Is that how you did the experiment Mriana?
Well, yes, but that would mean that moon would not be spinning on it’s axis or moving at all, so it really isn’t a very real similation.
Yes, we almost hashed out the missing link.
The difference between the pumpkin on the merry-go-round and the earth & moon is that the merry-go-round is a single solid force. The moon orbiting the earth is affected by two forces, revolution & spin. We know it is two forces because the spin of the earth & the moon are independent of their revolutions. For example the earth is spinning multiple times for every one spin of the moon.
The way to represent this on the merry-go-round experiment is that both you (earth) and the pumpkin (moon) will be on mini merry-go-rounds that function like a compass (always point in one direction) on top of the main merry-go-round. If the pumpkin had no spin it would always face north and you would see all sides (once every revolution).

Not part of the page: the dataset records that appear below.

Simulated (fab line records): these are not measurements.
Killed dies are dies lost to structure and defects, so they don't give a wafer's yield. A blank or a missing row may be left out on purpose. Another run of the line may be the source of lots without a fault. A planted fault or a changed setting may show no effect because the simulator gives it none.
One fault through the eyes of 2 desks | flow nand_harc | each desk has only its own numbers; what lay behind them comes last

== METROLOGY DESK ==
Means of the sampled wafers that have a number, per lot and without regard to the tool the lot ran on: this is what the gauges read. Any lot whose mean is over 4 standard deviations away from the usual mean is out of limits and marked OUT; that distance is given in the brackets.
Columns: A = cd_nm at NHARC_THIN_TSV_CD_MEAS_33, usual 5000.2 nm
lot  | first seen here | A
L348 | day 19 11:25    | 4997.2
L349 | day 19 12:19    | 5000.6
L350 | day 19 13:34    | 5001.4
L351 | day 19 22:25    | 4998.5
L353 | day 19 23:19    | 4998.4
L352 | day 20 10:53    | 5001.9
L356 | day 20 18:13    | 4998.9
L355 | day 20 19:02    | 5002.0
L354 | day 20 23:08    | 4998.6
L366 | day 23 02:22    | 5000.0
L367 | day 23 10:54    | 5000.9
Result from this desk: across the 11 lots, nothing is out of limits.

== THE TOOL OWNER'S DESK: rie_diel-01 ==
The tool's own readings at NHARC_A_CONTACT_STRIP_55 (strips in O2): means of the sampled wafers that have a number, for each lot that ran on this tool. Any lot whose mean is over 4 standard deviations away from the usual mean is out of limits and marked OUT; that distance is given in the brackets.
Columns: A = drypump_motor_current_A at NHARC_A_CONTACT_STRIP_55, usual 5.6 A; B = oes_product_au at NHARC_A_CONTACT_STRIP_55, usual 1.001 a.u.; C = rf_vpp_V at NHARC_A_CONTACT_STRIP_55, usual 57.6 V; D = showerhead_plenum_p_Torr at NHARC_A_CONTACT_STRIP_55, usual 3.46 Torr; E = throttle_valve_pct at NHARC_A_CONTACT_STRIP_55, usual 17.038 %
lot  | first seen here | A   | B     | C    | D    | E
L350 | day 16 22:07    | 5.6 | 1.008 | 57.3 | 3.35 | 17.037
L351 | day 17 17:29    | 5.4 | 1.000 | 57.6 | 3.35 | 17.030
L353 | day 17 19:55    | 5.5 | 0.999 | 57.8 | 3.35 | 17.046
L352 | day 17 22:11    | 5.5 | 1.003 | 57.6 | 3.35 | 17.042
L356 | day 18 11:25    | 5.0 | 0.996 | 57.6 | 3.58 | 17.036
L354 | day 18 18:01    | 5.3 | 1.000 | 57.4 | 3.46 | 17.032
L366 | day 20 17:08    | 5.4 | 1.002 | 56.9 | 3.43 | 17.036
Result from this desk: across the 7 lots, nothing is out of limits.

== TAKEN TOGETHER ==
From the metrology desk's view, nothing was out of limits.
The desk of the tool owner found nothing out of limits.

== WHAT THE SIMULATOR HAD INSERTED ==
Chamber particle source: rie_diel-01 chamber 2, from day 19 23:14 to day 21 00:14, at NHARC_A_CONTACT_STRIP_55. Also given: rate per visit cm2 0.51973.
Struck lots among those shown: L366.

The tricky part is the massive coincidence that the moon is spinning at the exact same time that it revolves around us. If you increased the moons spin to spin twice in one revolution, we (on earth) would only observe one spin. It is tricky to visualize, but the main distinction is the two separate forces involved, revolution (orbit) & spin (rotation). The main merry-go-round accounts for the revolution and the separate mini “merry-go-round compasses” account for the spins.
Does that distinction make sense?
Edit: I like the example Fotobits made while I was writing this. The shuffeling of feet is a good indicator that spin (rotation) is happening at the same time as revolution (orbit).